MGIMO Economics Professor: NIRP is Imploding Western Banking and Pension Systems, Russians Won't Accept the Cashless Society

In recent months the Russia Analyst has noticed a trend -- call it the 'teeter totter' of Russian action, which we've named in honor of the famous bond yield versus price seesaw that every wannabe stockbroker studying for the Series 7 exam learns. Whenever Russia is taking decisive military action as with its intervention to secure the reunification with Crimea or to help the legitimate Syrian government beat back the jihadists of Al Nusra and the Islamic State, Moscow's financial moves tend to receive far less press and are made quietly.

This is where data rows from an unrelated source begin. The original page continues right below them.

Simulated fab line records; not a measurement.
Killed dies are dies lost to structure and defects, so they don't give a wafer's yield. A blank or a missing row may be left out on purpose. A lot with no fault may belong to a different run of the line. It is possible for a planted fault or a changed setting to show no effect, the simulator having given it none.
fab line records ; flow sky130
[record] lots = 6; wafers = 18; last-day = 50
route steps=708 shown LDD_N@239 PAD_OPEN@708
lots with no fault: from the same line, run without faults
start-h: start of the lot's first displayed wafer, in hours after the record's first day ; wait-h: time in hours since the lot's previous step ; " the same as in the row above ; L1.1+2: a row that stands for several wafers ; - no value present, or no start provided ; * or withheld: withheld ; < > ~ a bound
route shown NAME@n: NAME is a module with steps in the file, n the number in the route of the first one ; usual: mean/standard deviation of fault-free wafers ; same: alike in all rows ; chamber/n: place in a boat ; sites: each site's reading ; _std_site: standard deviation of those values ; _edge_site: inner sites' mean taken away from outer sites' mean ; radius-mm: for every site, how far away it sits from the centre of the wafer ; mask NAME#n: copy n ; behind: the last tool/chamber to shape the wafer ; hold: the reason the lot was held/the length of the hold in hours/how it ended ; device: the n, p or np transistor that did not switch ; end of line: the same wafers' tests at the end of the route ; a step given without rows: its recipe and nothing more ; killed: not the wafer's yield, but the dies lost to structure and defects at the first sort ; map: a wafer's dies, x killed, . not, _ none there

However, when the diplomatic and military fronts seem to cool off, the Russian financial 'front' heats up -- with the carefully coordinated December 2014 attack on the ruble and the oil price, which the Russian Central Bank adopted Paul Volcker-esque interest rate hikes to fight, as the most glaring example (see our essay from that month, "Russians Must Break Ties with the Dollar Before the Dollar Breaks Russia", or as the Guerrilla Economist would say, "de-dollarize or die!"). 

The Teeter-Totter of Russian Action Under Putin:
Veering from Military to Economic Reforms and Back Again

When the battle fronts of the Donbass and Syria aren't getting all the attention, we suddenly hear more (at least in the Russian and alternative or more accurately the real media) about Russian financial moves in concert with those of allies like China and Iran to dump the dollar and establish financial centers and trade deals that bypass the dying greenback. This trend is part of a long-term strategy assembled in Beijing as well as Russia's push back against what its nationalistic elites correctly perceive as a hybrid war waged by Washington's 'money masters' to destabilize Eurasia and any competing center of economic growth.

Subtitles in english, french,german, and (NEW) KOREAN Konstantin Semin's interview with Russian Presidential Advisor Sergei Glazyev on July 24 2014.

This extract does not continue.